This past weekend, Jhan and I had the privilege to travel to Assisi, along with our friend Lori (who is both a regular Global Chant member in Tucson and also one of my students here in Orvieto). We arrived on a Friday afternoon after a two-hour train ride from Orvieto. Once we got settled in, I was drawn like a magnet into the Basilica of Saint Francis, which is visible in the foreground of the picture on the right. The basilica has three levels and is breathtakingly beautiful, but what makes it most special--in my eyes, at least--is the crypt where St. Francis' remains are entombed. These are found on the lowest level of the basilica, which is also the humblest and least ornate.
The crypt itself is a concrete pillar with a simple altar on one side. Ten years ago, I spent three days sitting in meditation there. It was one of the most important experiences of my life, and returning there was no less profound. It felt like a homecoming for me and a chance to reconnect with the beautiful, joyous energy of my beloved San Francesco. Although I always feel his presence with me, there is something extraordinary about being in physical proximity to his remains. It's like getting a recharge from the most powerful spiritual battery one can imagine.

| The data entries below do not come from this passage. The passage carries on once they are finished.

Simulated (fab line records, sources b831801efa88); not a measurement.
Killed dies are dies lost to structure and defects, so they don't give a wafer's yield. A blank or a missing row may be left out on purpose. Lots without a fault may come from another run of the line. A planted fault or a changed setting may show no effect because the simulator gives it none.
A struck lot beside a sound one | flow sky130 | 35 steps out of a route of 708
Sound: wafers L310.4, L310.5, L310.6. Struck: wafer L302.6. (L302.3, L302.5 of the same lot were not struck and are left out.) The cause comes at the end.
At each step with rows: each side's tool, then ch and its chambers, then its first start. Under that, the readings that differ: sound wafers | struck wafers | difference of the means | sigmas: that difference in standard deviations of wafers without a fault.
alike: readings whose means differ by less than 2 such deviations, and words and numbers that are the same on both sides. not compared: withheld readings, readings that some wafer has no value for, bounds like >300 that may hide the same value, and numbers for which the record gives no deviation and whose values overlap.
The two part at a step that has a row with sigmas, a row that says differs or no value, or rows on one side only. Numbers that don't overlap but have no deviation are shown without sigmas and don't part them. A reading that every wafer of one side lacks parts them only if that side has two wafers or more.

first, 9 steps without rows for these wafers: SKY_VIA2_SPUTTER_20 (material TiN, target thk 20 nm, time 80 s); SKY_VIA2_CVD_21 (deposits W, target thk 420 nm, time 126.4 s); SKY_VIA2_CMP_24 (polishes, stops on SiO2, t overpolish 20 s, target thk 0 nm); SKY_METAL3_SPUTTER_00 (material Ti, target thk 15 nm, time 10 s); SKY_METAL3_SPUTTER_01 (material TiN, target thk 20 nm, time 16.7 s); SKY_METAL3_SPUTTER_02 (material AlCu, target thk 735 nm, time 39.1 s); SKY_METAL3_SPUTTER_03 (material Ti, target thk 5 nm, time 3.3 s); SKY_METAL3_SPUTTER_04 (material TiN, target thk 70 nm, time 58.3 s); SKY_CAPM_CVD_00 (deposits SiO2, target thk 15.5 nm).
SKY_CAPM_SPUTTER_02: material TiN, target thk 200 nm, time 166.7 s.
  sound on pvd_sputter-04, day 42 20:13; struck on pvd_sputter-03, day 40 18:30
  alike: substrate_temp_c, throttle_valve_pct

In the evening, we stayed in the basilica until it closed. As we were leaving, we encountered a vespers service on the main floor, with some of the most beautiful, heartfelt chanting I have ever heard outside of Global Chant. Dear fellow chanters, I know you were there with us in spirit.
We were privileged to attend special services of various types held for the local people at the beginning and end of each day. These generally took place on the main floor of the basilica, shown here., although we also took part in mass and vespers in the tomb area. At one point, Jhan, Lori and I had the tomb area to ourselves, sitting in perfect silence in this magnificent place. If this had been the extent of our time in Assisi, we would have been more than satisfied. But we were extremely blessed to experience much more.
On Saturday, we walked down to San Damiano. This is the small ancient sanctuary that San Francesco and his tiny group of monks rebuilt themselves after he received his famous vision (more about that in a moment). The sanctuary itself, which had been in shambles when San Francesco began repairing it, is intimate, perfectly preserved, and extremely peaceful. Surrounded by gardens and other buildings, it eventually became the living space for St. Claire and her order of nuns. The site where St. Claire died is marked by a small sign in the dormitory room that sits just above the sanctuary.
Later that afternoon, we visited the Basilica of St. Claire, which is right above San Damiano within the walls of the ancient city. As legend has it, San Francesco heard Jesus speak to him while he was praying to a cross that hung at San Damiano. Jesus said, "Go and repair my house, which as you can see is falling into ruins." At first, San Francesco interpreted this message literally, which led to his reconstruction of San Damiano, but eventually he came to understand its broader significance. The reason this story is pertinent here is that the Basilica of St. Claire holds the very icon to which San Francesco was praying at the time he had his vision. Seeing this icon was inspiring to us for a number of reasons, not the least of which is the fact that it has survived so perfectly intact for 800 years. But also, we received our own personal messages from it as we sat in the church. I will share much more about this at a later time.
The last stop of our pilgrimage was the church of Santa Maria degli Angeli, which is where San Francesco resided during the final years of his life and is also the site of his death. As you can see from the photograph, there is a small simple structure within the expansive sanctuary. This structure, known as the Porziuncola, is another tiny church that San Francesco rebuilt and that also served as his primary place of worship for many years. As with most of the churches in Assisi, this one closes for lunch, and because we had a train to catch back to Orvieto, we had only a limited amount of time here. But Jhan and I agreed that this sacred site alone merits another visit to Assisi. We do not yet know when that will happen, but it could be soon. The Feast of Saint Francis is Oct 4, and this year Pope Francis will be in Assisi to celebrate San Francesco's birthday. We know that the city will be receiving millions of pilgrims from around the world on that date, and we do not plan on being among them. But perhaps just before that date, we will return to Assisi for another spiritual retreat there.